Father-son Faith in Action
By Chris Johnson
Director of communications
I recruited my dad to work during this past Faith in Action weekend at a home in Andersonville, Ga., a short trek up the road from The Fuller Center for Housing’s Americus headquarters.
I recruited him for two main reasons (1) to show my boss, President David Snell, where I get my smart-alecky-ness from and (2) because my dad is actually handy on a construction site while I’m about as handy on a construction site as a large boulder. Seriously, the birdhouse I was building for seventh-grade shop class is now 28 years and four months overdue. If Mr. Peacock is still subtracting a point for every day that thing is late, my shop grade is now minus-10,341.
My dad built houses for a living during the 1970s and early 1980s after altering his earlier plan to become a preacher. He was also a small-town mayor and school board member. And then he got into the corporate world, retiring early after delving into organizational effectiveness and then safety management. And along the way, he’s been actively charitable, helping people behind the scenes and never wanting recognition. He was a house leader on more than one Habitat blitz build.
Problem is, he’s been good at all of it. OK, maybe that’s not a problem for everyone, but you didn’t have to live with him. It can be a burden to grow up when the bar of success in matters of finances, work, morality, you-name-it has been set so high. I mean, the man even plays guitar better than I do (as do many trained monkeys, though). I’m just glad he never decided to become a writer, or I’d have had to try to live up to that, too.
(Actually, he’s published a book, too, but it’s on safety management and it’s just not funny enough for my tastes.)
Between his effectiveness and his high expectations for me, it’s rarely been an enjoyable experience with the two of us on the same work site. Dad’s tragic flaw has been a persistent faith that someday my extreme right-brained self would grow into being able to perform very simple left-brained skills.
Yet, working all day Friday was actually enjoyable. Maybe it was the beautiful weather. Maybe it was the fact that I didn’t tear up any cool power tools like his hammer drill. Or maybe he has lessened his expectations and accepted my left-brain deficiencies. Or maybe he wanted me to appear semi-useful on a construction site with my co-workers present (though they already know better).

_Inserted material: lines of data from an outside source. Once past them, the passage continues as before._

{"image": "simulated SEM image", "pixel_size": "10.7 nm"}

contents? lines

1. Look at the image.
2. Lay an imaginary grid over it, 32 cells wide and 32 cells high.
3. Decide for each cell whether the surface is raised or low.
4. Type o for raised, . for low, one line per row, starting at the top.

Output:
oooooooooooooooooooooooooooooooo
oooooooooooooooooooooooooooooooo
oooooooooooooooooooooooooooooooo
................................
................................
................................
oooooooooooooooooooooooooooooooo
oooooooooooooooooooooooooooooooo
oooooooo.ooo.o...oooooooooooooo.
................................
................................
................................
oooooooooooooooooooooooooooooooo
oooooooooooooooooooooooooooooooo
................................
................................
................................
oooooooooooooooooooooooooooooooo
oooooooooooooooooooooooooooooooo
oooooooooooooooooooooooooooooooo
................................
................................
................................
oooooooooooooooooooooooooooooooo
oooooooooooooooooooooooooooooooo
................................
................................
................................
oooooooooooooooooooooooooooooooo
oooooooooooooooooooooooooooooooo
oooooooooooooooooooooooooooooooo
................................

Or maybe it’s all just part of Faith in Action … the way things “fall into place” when your heart’s in the right place.
I certainly didn’t turn into Bob the Builder by any means, but I left feeling a little more fulfilled … as I’m sure did many others after they worked on the 10 or so sites tackled by the local Americus-Sumter covenant partner led by Alyssa Hostetler.
Shoot, I might even get back to work on that birdhouse for Mr. Peacock.